In most cases, you can probably just turn Sharpness down to 0—that will show the movie, pixel for pixel, as it is on the disc. But if you want to add a little bit of sharpening, this test pattern will help you find the right level. Turn the sharpness up until you start to see a Moiré pattern around any of the black lines, particularly the really skinny ones. As soon as you see that, turn the Sharpness down until they disappear. That’s the highest sharpness can be without causing serious artifacting.
Fix Color Saturation and Tint for More Accurate Colors
Lastly, it’s time to adjust the actual colors on your screen. You can’t do serious color adjustment without a colorimeter, but you can perform a few basic adjustments that should get you close, provided you have a decent TV.

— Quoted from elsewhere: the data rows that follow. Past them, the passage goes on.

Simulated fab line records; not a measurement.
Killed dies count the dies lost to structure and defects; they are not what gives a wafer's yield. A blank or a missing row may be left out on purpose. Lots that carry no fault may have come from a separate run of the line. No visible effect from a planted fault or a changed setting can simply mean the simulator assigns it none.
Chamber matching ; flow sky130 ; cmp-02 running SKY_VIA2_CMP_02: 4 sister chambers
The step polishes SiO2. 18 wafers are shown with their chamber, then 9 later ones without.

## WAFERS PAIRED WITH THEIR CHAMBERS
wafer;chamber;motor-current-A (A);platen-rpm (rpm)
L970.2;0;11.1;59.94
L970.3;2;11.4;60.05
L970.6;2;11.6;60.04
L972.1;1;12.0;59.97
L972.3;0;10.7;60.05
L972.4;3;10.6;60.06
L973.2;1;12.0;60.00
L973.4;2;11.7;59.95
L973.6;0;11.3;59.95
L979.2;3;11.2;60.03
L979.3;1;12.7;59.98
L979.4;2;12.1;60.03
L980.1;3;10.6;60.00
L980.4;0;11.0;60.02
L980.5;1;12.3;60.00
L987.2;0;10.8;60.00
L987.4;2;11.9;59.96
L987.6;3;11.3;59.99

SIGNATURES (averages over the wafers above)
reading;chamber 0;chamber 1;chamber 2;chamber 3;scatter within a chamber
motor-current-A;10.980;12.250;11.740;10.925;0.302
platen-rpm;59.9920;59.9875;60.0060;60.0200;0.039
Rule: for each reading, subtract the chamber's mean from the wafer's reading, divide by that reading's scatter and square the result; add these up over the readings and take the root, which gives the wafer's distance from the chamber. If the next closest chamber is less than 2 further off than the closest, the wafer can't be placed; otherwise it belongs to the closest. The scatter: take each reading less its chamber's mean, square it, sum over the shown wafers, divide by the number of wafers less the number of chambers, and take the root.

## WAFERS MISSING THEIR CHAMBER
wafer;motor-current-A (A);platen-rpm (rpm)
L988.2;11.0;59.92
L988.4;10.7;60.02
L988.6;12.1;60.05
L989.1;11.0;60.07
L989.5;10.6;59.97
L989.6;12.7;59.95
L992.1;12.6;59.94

There are two ways to perform this adjustment. If your TV has a built in “RGB Mode” or “Blue Mode”, you’re golden—dig through the settings and see if you can find something by that name.
If it doesn’t, you’ll need a pair of blue filter glasses. They come with some of the aforementioned calibration discs, but if you’re using the free AVS 709 disc like we are, you’ll need to buy a pair—THX sells them for $5.
To adjust the color saturation and tint, head to chapter 4 of Basic Settings, “Flashing Color Bars”. It’ll look something like this:
Then, turn Blue mode on, or put your blue filter glasses on. Once you do, the screen should look a bit more like this:
Your goal is to get the blue inside the boxes to match the blue of its corresponding bar. Start by adjusting the “Color” setting on your TV—turn it up or down until the outside bars match their boxes as close as possible.
Then, move onto Tint, and do the same thing with the middle two bars. Note that as you adjust the Tint, the Color bars on the outside will get a little out of whack too, since both of these settings are a little dependent on one another. So keep flipping back and forth between the two, adjusting them until all four boxes match all four bars.
Check Your Colors and Fine-Tune If Necessary
At this point, you should be mostly done. You can go back and double-check all your settings now (in case any of them affected the others), and I like to go into the Misc Patterns > Additional section of the AVS 709 disc and check a few extra patterns. The Grayscale ramp is useful for seeing if you’re getting any color banding, and the Color Steps and Color Clipping ensure that colors aren’t bleeding together. If you see problems with these patterns, it’s likely you have some advanced setting turned on that you shouldn’t, so you should go back and experiment until the greyscale ramp looks as gradual as possible, the color steps look distinct from one another, and the color clipping is showing each distinct bar on the left side of the screen.
Once you’re happy with how everything is set up, pop in a movie and see how it all looks. It should be quite an improvement over that “vivid” setting.
A simulated comparison of vivid mode and a calibrated image. Isn’t that better? The vivid mode’s street is purple for crying out loud!
Remember, things may look a bit more muted compared to that vivid setting, but give your eyes a bit of time to get used to the change. At the end of the day, these adjustments will ensure you’re getting the maximum amount of detail out of your TV, and you’re seeing the movies pixel-for-pixel as they were intended—or at least as close as you can get without professional calibration.
Speaking of which…
The Easier Option: Is Professional Calibration Worth It?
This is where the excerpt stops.